If you want to reason about a world that has random software and hardware failures, than you cannot really have any kind of pure results. A backhoe could cut your network cable at exactly the wrong point, or a malfunctioning network switch could decide to insert the right extra few bytes in exactly the wrong place, changing the meaning of your message without altering any of the checksums. As the scale of your application increases, the chance of this sort of chaos increases as well. The question then becomes how to reason in the face of chaos, what sorts of error rates are acceptable, and how to build systems that can recover from supposedly impossible states. If your bank's software makes an error, they have established processes to determine that and correct the balance of accounts.
This line of "what if an asteroid hits the primary & DR data centers in the same microsecond" thinking is why we settled on running our product on 1 VM with SQLite in-proc.
After taking our customers through this same kind of apocalyptic rabbit hole conversation, they tend to agree with this architecture decision.

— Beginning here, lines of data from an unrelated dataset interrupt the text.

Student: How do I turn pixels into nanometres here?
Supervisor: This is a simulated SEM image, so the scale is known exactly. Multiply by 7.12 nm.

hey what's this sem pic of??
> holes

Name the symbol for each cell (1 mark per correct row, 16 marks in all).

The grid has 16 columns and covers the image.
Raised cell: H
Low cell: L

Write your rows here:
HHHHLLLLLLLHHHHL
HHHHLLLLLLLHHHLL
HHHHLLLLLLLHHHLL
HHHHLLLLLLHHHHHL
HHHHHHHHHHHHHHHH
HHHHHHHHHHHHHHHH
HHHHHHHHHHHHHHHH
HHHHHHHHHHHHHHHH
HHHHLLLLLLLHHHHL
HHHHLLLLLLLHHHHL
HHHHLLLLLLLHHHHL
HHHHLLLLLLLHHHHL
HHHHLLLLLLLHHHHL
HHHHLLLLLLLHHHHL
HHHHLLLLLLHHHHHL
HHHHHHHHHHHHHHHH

The cost of anticipating the .00001% that might never come is completely drowned out by the massive, daily 99%-certain headache that is managing a convoluted, multi-cloud cluster.
Many times the business owners will get the message and finally reveal that they have always had access to a completely ridiculous workaround involving literal paper & pen that is just as feasible in 2023 as it was in the 18th century.
or the dev who spent a few nights and weekends rescuing the system after one of those 1% failures the customer, as it turns out, has no patience for at all
Disaster recovery is just one of many things that is much simpler in non-distributed systems.
You seem to be confusing a system that produces bad results 1% of the time with a system that's down 1% of the time. If you can only write the first kind of non-distributed system, you're in for a bad trip if you try to write a distributed equivalent.
Last month I had a deployment go wrong on one box, and the part of deployments outside of my control is all or nothing. No partial credit for 96% success. Some random consul call consumed the port we listen on, a shutdown timeout expired and the process was killed, and so that socket was left in CLOSE_WAIT (like seriously, Hashicorp, SO_LINGER has been around for at least 30 years).
This led to an existential crisis because given the number of ports we open and the number of machines we run and the number of processes per machine, there must be over a 0.1% chance of any deployment blowing up this way. We do hundreds a year in prod and probably hundreds a month in preprod. We've been winning the lottery this whole time.
Throw enough events around and a one in a million corner case will happen every week, every day, twice a day, three times in a row. That gets old really really quickly.
> SO_LINGER. Lingers on close if data is present. If this option is enabled and there is unsent data present when close() is called, the calling application program is blocked during the close() call, until the data is transmitted or the connection has timed out.
I had to look this one up for a refresher, but 100% violently agree - Such behavior certainly warrants a bug submission.
The obnoxious thing about CLOSE_WAIT is that it's supposed to time out after 2 minutes or 10 minutes, but I gave up and kicked the box out of the cluster after a half hour of trying to ask it nicely. Which is probably what everyone else does.